*577An issue of fact exists whether defendant Singer’s conduct manifested an intention to be bound as a joint venturer with plaintiffs (see Richbell Info. Servs. v Jupiter Partners, 309 AD2d 288, 297-298 [2003]). This conduct included remaining silent when provided with each of the subject agreements and when repeatedly introduced as plaintiffs’ partner (see Russell v Raynes Assoc. Ltd. Partnership, 166 AD2d 6, 15 [1991]). Contrary to defendants’ contention, plaintiffs’ claim that Singer’s conduct created his obligations under the joint venture does not contradict their deposition testimony that he did not sign the agreement (see e.g. Castro v New York City Tr. Auth., 52 AD3d 213, 214 [2008]). There was no requirement that the joint venture agreement contain a provision that losses be shared since, under .the circumstances, there was no reasonable expectation of losses (see Cobblah v Katende, 275 AD2d 637, 639 [2000]). Even if there were an expectation of losses, there is a question of whether an agreement to share such losses could be implied from the facts of record (Richbell, 309 AD2d at 298).
Issues of fact exist on the question of whether the material that plaintiffs provided Singer was confidential (see Ashland Mgt. Inc. v Altair Invs. NA, LLC, 59 AD3d 97, 102 [2008], mod on other grounds 14 NY3d 774 [2010]) and whether Singer used the material that plaintiffs provided.
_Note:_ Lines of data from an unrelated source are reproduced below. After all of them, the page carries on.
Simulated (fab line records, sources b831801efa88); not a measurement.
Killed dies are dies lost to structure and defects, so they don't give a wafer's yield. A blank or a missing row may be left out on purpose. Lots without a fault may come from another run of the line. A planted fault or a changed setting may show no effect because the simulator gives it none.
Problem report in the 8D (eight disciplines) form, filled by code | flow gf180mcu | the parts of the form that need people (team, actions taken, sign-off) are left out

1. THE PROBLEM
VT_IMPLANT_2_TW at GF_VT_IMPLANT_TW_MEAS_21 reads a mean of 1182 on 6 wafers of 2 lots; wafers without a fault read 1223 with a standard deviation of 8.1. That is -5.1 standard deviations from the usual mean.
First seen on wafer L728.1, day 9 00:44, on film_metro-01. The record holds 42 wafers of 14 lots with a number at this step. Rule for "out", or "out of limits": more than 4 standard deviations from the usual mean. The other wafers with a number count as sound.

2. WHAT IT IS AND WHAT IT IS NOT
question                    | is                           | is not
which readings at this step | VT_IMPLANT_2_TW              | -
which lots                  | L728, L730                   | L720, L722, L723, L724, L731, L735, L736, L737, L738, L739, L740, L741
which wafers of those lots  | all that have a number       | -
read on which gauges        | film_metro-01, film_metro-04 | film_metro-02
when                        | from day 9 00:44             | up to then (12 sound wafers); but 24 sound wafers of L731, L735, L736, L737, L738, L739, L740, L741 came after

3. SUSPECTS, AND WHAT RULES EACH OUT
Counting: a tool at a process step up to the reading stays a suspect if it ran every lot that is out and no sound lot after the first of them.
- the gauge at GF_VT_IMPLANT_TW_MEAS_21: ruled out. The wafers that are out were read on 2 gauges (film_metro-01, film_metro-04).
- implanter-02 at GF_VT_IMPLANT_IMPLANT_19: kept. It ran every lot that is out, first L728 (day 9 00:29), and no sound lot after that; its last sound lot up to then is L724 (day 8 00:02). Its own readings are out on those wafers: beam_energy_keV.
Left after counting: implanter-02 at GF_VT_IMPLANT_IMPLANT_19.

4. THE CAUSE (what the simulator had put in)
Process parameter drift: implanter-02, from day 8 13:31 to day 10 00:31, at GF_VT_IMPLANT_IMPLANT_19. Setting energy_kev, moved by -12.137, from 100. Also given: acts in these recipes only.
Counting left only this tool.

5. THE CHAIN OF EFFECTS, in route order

The claim for lost profits is not unduly speculative in light of plaintiffs’ expert affidavit (see Blinds to Go [US], Inc. v Times Plaza Dev., L.P., 88 AD3d 838, 840 [2011]) and their detailed profit projections.
We have considered defendants’ other contentions and find them unavailing. Concur — Mazzarelli, J.E, Catterson, Renwick, Abdus-Salaam and Manzanet-Daniels, JJ. [Prior Case History: 2011 NY Slip Op 31993(U).]